But for those who are still contemplating if they’re ready to rethink their approach to hiring and for those firmly rooted in doing things the way they’ve always been done, let us first consider these statistics as our opening statement in making the case for a more permanent remote workforce.

On Shifting Norms and Expectations

On Remote Work Attracting and Retaining Talent

On Remote Workers Being More Productive

  • 65 percent of respondents are more productive in their home office than at a traditional workplace boasting fewer distractions and interruptions, less stress from no commute, minimal office politics, and a personalized, quiet environment.

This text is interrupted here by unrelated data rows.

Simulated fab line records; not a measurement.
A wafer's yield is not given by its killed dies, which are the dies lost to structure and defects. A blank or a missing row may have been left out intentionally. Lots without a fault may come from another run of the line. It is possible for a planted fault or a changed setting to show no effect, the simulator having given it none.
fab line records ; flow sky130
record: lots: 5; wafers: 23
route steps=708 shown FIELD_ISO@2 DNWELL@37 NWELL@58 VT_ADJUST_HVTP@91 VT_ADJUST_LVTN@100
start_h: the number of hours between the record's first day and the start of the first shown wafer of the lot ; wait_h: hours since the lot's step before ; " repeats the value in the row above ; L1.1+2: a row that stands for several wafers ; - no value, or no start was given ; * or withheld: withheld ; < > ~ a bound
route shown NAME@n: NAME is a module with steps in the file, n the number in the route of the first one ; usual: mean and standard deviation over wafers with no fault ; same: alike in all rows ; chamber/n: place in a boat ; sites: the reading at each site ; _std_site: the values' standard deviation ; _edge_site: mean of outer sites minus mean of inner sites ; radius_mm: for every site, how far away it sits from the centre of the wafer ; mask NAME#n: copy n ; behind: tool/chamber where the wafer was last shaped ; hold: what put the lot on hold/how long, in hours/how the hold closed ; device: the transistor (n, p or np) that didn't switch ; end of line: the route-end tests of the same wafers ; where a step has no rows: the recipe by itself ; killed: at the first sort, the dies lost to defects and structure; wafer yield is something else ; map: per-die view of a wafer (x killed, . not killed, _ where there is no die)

On Remote Workers Being Good for Business

  • 85 percent of businesses confirm that productivity has increased in their company because of greater flexibility.  
  • 90 percent of employees said allowing for more flexible work arrangements and schedules would increase employee morale
  • 77 percent said allowing employees to work remotely could lead to lower operating costs.

On Remote Work Increasing Job Satisfaction

  • 57 percent were found to be more likely than the average American to be satisfied with their job
  • Nearly 80 percent described their typical stress level during the workweek as either “not stressed” or only “moderately stressed.”

How Remote Work Could Save Your Workforce

Let’s lay this argument squarely on the foundation of the cost of a remote workforce. On average, remote work is very often cheaper for employers – reportedly $11,000 cheaper – when instituted on just a part-time basis. We can’t think of a single capitalist business model that would turn its nose at healthier margins.

Secondly, let’s also consider the literal definition of the word ‘save.’ Because by pivoting to remote hiring, companies avoid lost productivity and that employees enjoy job security.

That job security? Well, that job security makes people happy. And when people are happy, they’re more engaged. And when they’re more engaged, they’re more productive. And that increase in productivity? That adds even more heft to those healthy margins we just mentioned. So with that fiscal and physical foundation laid, organizations then need to just be intentional about how they execute their migration pivot. Because it amounts to a lot more than simply sending employees home with laptops and a VPN fob.

Remote Hiring: The Long Pivot Game

While a sustainable, long-term work-from-home workforce will require significant pivots in leadership mindset, practices and communication methods, it is arguably what could ultimately save countless organizations’ workforces.

So here, we present nine secrets to making hiring easier today so you can reap the benefits tomorrow – and every day thereafter.

Secret 1: It Takes Forever To Find The Right Person

Hiring employees is hard work. Maybe not all the time. But more often than not, hiring someone comes with a lot of risk and takes a lot of time.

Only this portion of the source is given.